One of the damsels, Suzanne Vanderbilt, said that they “really learned from ground one how to put the car together…. But, those were the days when [there was] a misconception about interior designers, meaning you just select fabrics and sew things together…but there’s a lot more to it than that, and that’s what we tried to tell the press over and over again. We weren’t there just to decorate. Unfortunately, the projects that were publicized were decorating.”

Credit: General Motors LLC

Their roles went a lot deeper than what was promoted by GM, as oppose to just choosing fabrics and picking colours all day. In reality, the Damsels were designing doors, seats, steering wheels, knobs and more. Some of their designs were even ‘firsts’, like GM’s first retractable seatbelt used in Ruth Glennie’s ‘fancy free’ Corvette, which also came with 4 interchangeable seat covers (one for each season). Their other innovations included the glove compartment and illuminated makeup mirrors; both features that we now consider staples of modern motoring.

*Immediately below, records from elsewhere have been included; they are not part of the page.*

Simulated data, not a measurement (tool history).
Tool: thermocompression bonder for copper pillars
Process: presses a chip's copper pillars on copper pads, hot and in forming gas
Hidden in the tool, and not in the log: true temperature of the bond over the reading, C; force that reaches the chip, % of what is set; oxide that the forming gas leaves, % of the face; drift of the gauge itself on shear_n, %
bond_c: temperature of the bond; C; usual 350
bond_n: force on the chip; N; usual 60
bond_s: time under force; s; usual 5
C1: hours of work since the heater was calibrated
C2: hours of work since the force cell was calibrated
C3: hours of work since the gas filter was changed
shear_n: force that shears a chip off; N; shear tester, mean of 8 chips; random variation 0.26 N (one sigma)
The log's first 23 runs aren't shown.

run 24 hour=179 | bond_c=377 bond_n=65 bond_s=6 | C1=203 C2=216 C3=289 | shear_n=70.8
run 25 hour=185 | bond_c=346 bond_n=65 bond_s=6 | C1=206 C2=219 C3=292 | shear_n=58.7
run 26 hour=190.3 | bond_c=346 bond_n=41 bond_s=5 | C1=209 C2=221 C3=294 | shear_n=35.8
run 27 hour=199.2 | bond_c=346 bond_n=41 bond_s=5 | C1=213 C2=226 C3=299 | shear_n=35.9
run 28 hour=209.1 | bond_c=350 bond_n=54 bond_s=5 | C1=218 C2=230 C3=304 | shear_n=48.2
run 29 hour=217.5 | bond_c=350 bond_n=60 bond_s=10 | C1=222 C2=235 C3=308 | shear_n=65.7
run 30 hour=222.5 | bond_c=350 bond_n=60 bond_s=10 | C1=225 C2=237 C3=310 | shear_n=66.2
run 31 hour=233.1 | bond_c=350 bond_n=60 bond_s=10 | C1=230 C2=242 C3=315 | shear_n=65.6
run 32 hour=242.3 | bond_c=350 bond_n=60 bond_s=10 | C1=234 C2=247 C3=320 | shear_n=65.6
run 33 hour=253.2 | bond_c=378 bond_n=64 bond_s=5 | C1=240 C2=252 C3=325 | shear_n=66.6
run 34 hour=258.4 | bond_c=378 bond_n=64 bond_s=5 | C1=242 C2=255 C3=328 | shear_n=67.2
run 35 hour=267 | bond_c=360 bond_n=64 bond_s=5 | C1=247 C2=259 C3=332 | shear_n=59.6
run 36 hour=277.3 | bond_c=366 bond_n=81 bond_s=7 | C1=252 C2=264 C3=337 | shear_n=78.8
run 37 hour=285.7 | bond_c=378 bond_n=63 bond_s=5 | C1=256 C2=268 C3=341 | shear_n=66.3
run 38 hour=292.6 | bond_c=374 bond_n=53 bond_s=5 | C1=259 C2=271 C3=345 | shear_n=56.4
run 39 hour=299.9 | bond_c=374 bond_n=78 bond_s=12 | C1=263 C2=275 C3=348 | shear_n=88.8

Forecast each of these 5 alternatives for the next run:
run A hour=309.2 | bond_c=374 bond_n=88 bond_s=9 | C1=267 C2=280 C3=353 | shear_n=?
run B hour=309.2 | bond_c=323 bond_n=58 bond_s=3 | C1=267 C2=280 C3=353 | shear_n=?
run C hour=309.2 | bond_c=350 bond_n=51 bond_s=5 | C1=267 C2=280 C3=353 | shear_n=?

Vanderbilt said in an interview that “we are not in the business to add lace doilies to seat backs or rhinestones to the carpets, but to make the automobile just as usable and attractive to both men and women as we possibly can.”

The Damsels were designing also interiors that took into account infant passengers and practical uses of cars; a car in those days wasn’t just about getting from A to B, their designs incorporated a vehicles usage in the real world.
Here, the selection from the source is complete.